Reports and records
In the 20th century Danish place-names and their pronunciation have been documented through orally transmitted recordings. All of these can be found with their corresponding numbers on a unique collection of maps which can be accessed at the Section. See the Map collection for more information.
Shortly after the establishment of the Place-Name Commission in 1910, records were made throughout the country by trained philologists who phonetically noted the pronunciation of the names of villages, manors, some large farms and some important natural sites. This material is found in the topographical collections.
Reports from teachers and additional records
Large campaigns were launched in the 1920s to gather field-names, names of watercourses and woods, and those who undertook the work locally - primary school teachers – were instructed as to how they through primitive phonetics (Dania) could indicate, or at least suggest, characteristics of the pronunciation of each place-name.

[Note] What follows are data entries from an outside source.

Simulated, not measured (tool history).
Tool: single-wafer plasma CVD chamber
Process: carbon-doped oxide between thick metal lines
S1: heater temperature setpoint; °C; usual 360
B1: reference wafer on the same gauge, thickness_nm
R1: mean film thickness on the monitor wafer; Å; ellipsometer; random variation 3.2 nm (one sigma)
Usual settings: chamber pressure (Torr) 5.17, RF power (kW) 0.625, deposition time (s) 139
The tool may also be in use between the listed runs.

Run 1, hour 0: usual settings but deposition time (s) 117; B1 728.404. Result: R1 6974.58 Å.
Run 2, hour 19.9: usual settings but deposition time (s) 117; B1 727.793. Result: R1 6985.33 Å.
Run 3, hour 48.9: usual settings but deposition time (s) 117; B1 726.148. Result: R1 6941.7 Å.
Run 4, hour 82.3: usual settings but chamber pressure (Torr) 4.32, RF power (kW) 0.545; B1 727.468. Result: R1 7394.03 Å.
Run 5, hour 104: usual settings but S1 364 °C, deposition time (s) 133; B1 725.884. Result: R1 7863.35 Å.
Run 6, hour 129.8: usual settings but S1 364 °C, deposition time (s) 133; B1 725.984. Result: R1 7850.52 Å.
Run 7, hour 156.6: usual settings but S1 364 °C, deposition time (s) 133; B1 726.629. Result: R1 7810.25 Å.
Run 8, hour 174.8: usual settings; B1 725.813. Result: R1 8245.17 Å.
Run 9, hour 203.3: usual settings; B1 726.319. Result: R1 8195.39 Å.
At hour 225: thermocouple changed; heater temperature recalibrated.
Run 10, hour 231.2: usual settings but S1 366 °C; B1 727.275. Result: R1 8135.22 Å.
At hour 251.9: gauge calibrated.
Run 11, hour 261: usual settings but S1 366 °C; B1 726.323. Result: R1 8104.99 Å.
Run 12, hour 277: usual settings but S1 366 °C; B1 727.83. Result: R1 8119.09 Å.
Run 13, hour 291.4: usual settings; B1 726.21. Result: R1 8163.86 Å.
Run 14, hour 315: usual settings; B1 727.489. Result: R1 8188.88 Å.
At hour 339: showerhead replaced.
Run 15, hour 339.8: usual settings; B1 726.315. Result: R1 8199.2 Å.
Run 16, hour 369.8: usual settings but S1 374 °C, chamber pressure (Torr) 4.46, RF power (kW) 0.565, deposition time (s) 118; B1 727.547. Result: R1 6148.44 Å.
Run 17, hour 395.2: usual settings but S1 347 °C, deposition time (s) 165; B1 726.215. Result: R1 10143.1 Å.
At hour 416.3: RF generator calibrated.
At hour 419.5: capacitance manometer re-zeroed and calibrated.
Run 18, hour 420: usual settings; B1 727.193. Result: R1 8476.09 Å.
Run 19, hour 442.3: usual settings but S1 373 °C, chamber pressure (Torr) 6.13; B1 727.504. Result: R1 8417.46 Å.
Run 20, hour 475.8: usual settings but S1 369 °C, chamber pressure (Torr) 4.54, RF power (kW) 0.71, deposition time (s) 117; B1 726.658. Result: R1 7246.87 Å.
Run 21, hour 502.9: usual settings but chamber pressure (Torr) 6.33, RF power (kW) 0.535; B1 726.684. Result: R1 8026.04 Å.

As a supplement to this material, and especially to register the pronunciation of as many locally surviving field and natural names as possible, trained philologists were sent out from the 1930s - 80s to almost every parish in the country.
The subsequent material is ordered in lists in a collection of records, but parts of the material have also been incorporated into the topographical collections.
Sound recordings of the pronunciation of place-names
There are cassette recordings from the 1960s and 70s of local informants pronouncing the names of most Danish villages and a large number of farms. These are accessible in the sound archive.